Member of mongo replicaSet still healthy with +100 CPU

I have a standard mongoDB replicaSet with 3 members (in EC2) Everything works fine but from time to time the primary have a CPU > 100. In my opinion this instance is unhealthy so the replica set should choose another primary. But is doesn't happen.

I suppose mongo consider unhealthy only when is not accesible via networking because if I shutdown the instance, the election works fine.

With Cloudwatch I can set an event (stop/restart instance) when the CPU alarm is triggered but I think this is more a workaround than a solution.

So, when mongodb consider a member unhealty?

Solution

It's a bit complicated, but generally a member of a replica set will be considered unhealthy when it stops responding to replica set heartbeats. These are sent every 2 seconds and a response is expected within 10 seconds (reference).

The heartbeats are intentionally lightweight and do not require significant resources to formulate a reply, so even a busy system can remain in a healthy state.

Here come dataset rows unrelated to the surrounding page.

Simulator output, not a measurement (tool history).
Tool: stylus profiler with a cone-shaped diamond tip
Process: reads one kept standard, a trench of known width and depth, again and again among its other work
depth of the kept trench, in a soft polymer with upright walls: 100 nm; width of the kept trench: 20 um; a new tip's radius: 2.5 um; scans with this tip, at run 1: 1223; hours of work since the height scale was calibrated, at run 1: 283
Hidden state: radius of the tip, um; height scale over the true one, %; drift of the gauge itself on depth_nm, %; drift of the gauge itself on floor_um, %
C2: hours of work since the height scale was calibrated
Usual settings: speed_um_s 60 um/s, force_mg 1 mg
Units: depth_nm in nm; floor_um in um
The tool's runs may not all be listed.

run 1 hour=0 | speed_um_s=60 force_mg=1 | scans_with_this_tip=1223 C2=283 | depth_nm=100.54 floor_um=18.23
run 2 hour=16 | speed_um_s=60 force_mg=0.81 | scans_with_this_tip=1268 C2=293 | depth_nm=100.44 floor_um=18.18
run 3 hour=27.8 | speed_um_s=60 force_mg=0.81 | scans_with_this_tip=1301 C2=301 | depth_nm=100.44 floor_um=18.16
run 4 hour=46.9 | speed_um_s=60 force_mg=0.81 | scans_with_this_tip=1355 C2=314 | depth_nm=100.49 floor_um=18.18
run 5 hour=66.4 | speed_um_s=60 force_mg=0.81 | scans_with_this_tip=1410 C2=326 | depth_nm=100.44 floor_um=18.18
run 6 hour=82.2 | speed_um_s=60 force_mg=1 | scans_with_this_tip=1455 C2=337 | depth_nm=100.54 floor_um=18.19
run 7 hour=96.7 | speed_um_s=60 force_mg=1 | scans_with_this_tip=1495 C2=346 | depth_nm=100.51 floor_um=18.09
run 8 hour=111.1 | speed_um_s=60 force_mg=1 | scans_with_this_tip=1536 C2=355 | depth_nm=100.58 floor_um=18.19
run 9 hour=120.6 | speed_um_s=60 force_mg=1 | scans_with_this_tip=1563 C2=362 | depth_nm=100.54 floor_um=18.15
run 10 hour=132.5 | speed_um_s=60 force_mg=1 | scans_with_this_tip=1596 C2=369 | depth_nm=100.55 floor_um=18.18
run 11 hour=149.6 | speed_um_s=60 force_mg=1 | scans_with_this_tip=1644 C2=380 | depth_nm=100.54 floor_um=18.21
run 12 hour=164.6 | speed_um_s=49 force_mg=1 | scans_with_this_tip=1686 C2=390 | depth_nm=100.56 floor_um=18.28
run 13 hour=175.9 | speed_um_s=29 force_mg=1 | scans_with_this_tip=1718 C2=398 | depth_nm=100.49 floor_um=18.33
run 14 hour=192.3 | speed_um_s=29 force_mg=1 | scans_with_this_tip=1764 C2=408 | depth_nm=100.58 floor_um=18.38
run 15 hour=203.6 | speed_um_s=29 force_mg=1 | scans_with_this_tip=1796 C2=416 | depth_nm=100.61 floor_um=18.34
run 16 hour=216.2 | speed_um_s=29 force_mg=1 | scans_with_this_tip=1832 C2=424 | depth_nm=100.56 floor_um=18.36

To take a step back for a second, CPU over 100 is not necessarily unhealthy, particularly on a modern multi-core system. Generally it is a better idea to measure the health of the database instance by whether or not you are seeing slow queries or other sort of degradation in performance. By all means track down the source of the spikes in CPU and attempt to address/mitigate them, but generally CPU utilization is not going to be a great barometer of database performance (unless of course all cores are at 100% and the database ends up starved for CPU).

Finally, there is no need to shut down a MongoDB instance or make it otherwise unhealthy to have a new primary elected, instead simply issue the rs.stepDown() command on the primary - it will mark itself ineligible for election and a new primary will be chosen.